Advisory firm KPMG head of banking John Kensington said the banks had made the best of the changing environment to have a "very good year".
"This on the back of controlled loan growth and margin expansion. The banks have positioned their businesses to benefit in a rising interest rate market, and their prudent lending policies have continued to allow them to report very low loan losses."
He said banks' net interest income - the difference between borrowing and lending costs - rose more than 13 percent to $13.1b, which had helped them lift their lending margins by an 13 basis points to an average 2.10 percent.
Banking lending rose 5.5 percent to $535.7b while deposits were up 4.9 percent to $417.3b.

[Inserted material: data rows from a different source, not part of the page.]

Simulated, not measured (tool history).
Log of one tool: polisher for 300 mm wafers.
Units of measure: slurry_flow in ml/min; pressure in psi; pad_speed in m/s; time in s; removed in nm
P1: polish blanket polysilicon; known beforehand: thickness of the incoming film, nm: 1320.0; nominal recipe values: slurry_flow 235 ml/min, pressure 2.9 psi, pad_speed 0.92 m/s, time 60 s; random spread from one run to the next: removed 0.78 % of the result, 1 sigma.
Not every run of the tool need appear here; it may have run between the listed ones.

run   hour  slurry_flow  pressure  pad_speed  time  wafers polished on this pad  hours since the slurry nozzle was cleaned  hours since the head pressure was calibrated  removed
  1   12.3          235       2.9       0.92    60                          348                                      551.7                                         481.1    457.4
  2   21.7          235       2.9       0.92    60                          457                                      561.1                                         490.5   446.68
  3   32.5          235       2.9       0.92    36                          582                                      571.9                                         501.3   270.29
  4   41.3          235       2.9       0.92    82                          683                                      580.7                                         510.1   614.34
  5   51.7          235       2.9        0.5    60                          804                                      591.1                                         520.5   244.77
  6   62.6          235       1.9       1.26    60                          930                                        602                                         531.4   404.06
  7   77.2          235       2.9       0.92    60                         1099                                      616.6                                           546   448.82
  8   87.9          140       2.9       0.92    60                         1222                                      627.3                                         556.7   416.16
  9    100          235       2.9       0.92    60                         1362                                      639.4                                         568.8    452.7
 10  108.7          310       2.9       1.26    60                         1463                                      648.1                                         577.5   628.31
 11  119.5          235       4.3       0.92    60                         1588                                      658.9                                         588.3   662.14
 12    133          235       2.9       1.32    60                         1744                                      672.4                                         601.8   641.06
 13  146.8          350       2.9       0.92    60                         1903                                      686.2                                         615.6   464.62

Another factor working for the banks was the low level of bad and doubtful debts, which was $150m compared with a $210m gain in 2021 when losses that had been provided for did not eventuate.
End of the golden weather
Kensington said the slowing economy and possibly recession, as well as households trimming their budgets to cope with higher interest rates and rising mortgage payments were set to dent bank profits.
"We do expect to see flatter earnings and higher impairment growth than we've seen for some time."
He said the banks surveyed were conscious of public opinion about the size of their profits when consumers were finding it increasingly tough.
"The banking sector sees the next couple of years as an opportunity to play their role in supporting customers as they act on their social licence and build trust with the public."
Kensington said he had no opinion on whether an inquiry into the level of profits the banks were making, in some form, was justified and it would depend on what yardsticks were selected to measure banks against.
He said the major banks were extremely large corporate entities and it was no surprise that their finances should reflect that, but when measured on the basis on the return on equity or assets they lagged many other big companies.
"If you take the return on assets they're at the very low end of the scale, and if you take it on return on equity they're in the bottom quartile ... so when taken on those two measures they're not seen to be performing so well."
"Many people who claim that lower profits would be better, perhaps haven't thought through the consequences of what they are wishing for."
Kensington said the banks were complaining more loudly about the growing weight of regulations being imposed on the sector such as deposit guarantee schemes, consumer lending laws, and increased levels of capital, which some of the smaller institutions were finding increasingly onerous and a possible risk to their future.
The ANZ remained the biggest bank with more than $198b in assets, with Westpac second, followed by BNZ and ASB. The biggest locally owned bank was Kiwibank in fifth spot.